Goals, Vision and Your Team

Goals, Vision and Your Team

No one does their best work in a vacuum; we all need feedback and a sense of where we are in the process.

A group of individuals will only take a business so far. When it comes to moving the needle for a department — or the entire dealership — you need your team working together, pulling in the same direction to reach the same goals. Leaders know how to share a vision that will forge that team, allowing everyone to accomplish things they never would have been able to do separately. Here are some ideas on building that vision and getting the buy-in you need from your team:

Clear, Specific Goals

A vaguely worded goal is no one’s friend. “Improve service,” “Increase sales” or “Do better this year” are not goals; they are wishes. Goals need to be time sensitive, specific and measurable. “Increase ROs by 15 percent in two months,” “Sell 20 more units in January” and “Increase YOY revenue by 18 percent” are concrete and quantifiable. Everyone knows what the end result should look like, and you can start putting a plan into place.

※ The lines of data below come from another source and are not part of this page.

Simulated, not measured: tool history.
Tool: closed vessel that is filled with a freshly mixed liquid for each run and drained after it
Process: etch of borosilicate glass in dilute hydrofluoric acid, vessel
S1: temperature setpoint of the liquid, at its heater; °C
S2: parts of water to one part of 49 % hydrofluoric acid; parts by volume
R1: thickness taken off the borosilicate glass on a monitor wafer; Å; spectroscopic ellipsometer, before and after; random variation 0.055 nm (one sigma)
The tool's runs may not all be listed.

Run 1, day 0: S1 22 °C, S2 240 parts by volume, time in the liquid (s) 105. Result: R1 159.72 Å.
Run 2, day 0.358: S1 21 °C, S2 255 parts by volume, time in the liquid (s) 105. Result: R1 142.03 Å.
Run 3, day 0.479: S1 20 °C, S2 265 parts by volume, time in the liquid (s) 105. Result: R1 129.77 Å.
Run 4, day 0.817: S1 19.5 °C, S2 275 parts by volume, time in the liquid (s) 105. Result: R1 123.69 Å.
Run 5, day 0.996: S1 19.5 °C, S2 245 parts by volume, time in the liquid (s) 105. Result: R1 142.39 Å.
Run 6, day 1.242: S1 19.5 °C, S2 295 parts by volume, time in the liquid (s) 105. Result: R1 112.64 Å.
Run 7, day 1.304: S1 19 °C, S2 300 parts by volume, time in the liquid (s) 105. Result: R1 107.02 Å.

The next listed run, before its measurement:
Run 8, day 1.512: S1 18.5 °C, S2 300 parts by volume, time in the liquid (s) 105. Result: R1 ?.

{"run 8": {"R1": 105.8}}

Share the Reasons Behind Decisions

Edicts from on high don’t move people at a root level. They may try to meet goals that seem to them arbitrary, but their heart and soul won’t be in it. To fully engage your team to meet a goal, take a moment to describe why that goal is important. If, for instance, you’re installing a new CRM system, let everyone know what benefits both they and the dealership will see once everyone is on board.

Action Plans

Setting goals is only the first step. To achieve those goals, you need to have plans in place for each person working with you. To get their top performance, take the time to speak with each member of your team and discuss what they can contribute to the overall plan. They might have ideas as to where their talents could best be used, and they’ll see themselves as an essential part of the whole.

Getting Feedback

There’s an old saying that “No battle plan ever survives contact with the enemy.” It’s necessary to have a well-thought-out plan when you’re striving for more or better ways to do things — you’ve got to start from somewhere — but it’s also important to see how that plan is proceeding once implemented. What’s working? What’s not? Take the time to talk with your team regularly and see how things are going. The best plans aren’t set in stone, but adapt to real-world conditions.

Top Down vs. Bottom Up

As well as leaders might know the people on their team, they won’t have the same experiences. Each team member has a day-to-day experience when doing their work and sees things from their unique angle. They might see an inefficiency in the process that the leader would never know about. Seek ideas from your team and ask them what they see as problems with potential solutions. You don’t have to act on every suggestion, but just knowing they were heard gives the people you work with a sense of ownership in the process.

Share Ongoing Results

Once your vision and plans have been set into motion, be sure to share how things are going on a regular basis. No one does their best work in a vacuum; we all need feedback and a sense of where we are in the process. If things are going well, let them know you’re proud of them and they should keep up the good work. If things aren’t going well, it’s time to take another look at the plan and see where things could be improved. Again, your people see things from a different angle than you will; use those differing vantage points to your team’s benefit.

Go Over Results

When you reach your goal’s end date (end of the week, month, quarter, year, etc.), take the time to discuss how things went. What worked? What could have gone better? Who went above and beyond? When people are fully involved in a process, they need to know how the results of their time, attention and efforts turned out.

Brainstorm for the Future

There are very few “one-time” efforts in our industry. You’re never going to sell all the cars; there’ll be customers tomorrow, next week, next month and next year. Once the timeframe for a goal has passed, look at the results with your team and start crafting your next set of goals, armed with the experience you all just gained. Now that your team has been through this cycle, see if they have ideas that could be implemented or have suggestions for new goals.

By setting clear goals and working with their teams, true leaders can raise both their team and their business up to heights no one would have thought possible. Creating that vision makes all the difference.